Tuesday, August 12, 2008

Lifestyle: UK Vogue, GQ, Tatler - Ian Schrager

Studio 54 made him famous but Ian Schrager's latest project may be his crowning achievement

By Julie Earle-Levine
September, 2008

HE has been called the ‘King of Cool’, an arbiter of great vision and taste, ‘master of the ultra-hip hotel’ and a swashbuckling developer, but ask Ian Schrager, dapper in an Hermes pinstripe suit, where this style comes from and he shifts uncomfortably.

“I am not sure where this style comes from. I am not even certain I have good taste,” says Schrager, in a raspy Brooklyn accent.
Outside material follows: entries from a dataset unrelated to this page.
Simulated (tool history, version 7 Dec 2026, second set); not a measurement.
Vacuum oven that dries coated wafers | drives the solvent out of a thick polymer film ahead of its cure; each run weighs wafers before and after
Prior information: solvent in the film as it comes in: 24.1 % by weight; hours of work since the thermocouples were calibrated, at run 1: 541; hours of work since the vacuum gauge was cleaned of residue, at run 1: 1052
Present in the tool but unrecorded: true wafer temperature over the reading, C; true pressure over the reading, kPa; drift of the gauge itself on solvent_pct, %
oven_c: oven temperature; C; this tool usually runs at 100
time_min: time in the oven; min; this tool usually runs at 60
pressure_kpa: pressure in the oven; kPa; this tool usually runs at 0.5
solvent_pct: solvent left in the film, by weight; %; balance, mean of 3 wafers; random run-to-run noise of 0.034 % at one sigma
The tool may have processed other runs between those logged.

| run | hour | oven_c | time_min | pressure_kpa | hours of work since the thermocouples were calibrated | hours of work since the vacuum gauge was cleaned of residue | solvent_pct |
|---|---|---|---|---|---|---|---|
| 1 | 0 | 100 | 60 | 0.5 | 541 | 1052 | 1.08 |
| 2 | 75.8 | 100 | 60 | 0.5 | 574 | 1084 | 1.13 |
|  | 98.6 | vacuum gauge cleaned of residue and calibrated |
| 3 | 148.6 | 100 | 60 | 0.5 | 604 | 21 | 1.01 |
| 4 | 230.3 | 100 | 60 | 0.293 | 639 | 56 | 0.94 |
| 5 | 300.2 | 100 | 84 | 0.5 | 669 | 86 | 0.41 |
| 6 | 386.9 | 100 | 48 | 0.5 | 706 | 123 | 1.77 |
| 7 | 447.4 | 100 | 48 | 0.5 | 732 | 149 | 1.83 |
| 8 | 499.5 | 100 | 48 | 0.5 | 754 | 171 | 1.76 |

Few would agree. Many would assert that Schrager not only has impeccable taste but that he creates it. Schrager, whose tanned skin and broad smile defy his 61-years, has spent nearly half his life creating spaces for the rich and famous to flock to, including boutique hotels in London, New York, Miami and LA. He has a colorful past. Of course Schrager was most famous for opening Studio 54 in Manhattan, once the world’s hippest nightclub where Bianca Jagger celebrated her birthday by riding half naked through the club on a white horse. He has also served 12 months in jail for tax fraud, where he and his friend Steve Rubell came up with the idea of a boutique hotel business. Four years later, Morgans, the world’s first boutique hotel opened in New York and the duo went on to open a string of hotels including the Royalton, Philippe Starck’s first-ever hotel project. Schrager’s new talent is combining hotels with high-end residential properties for the very, very wealthy.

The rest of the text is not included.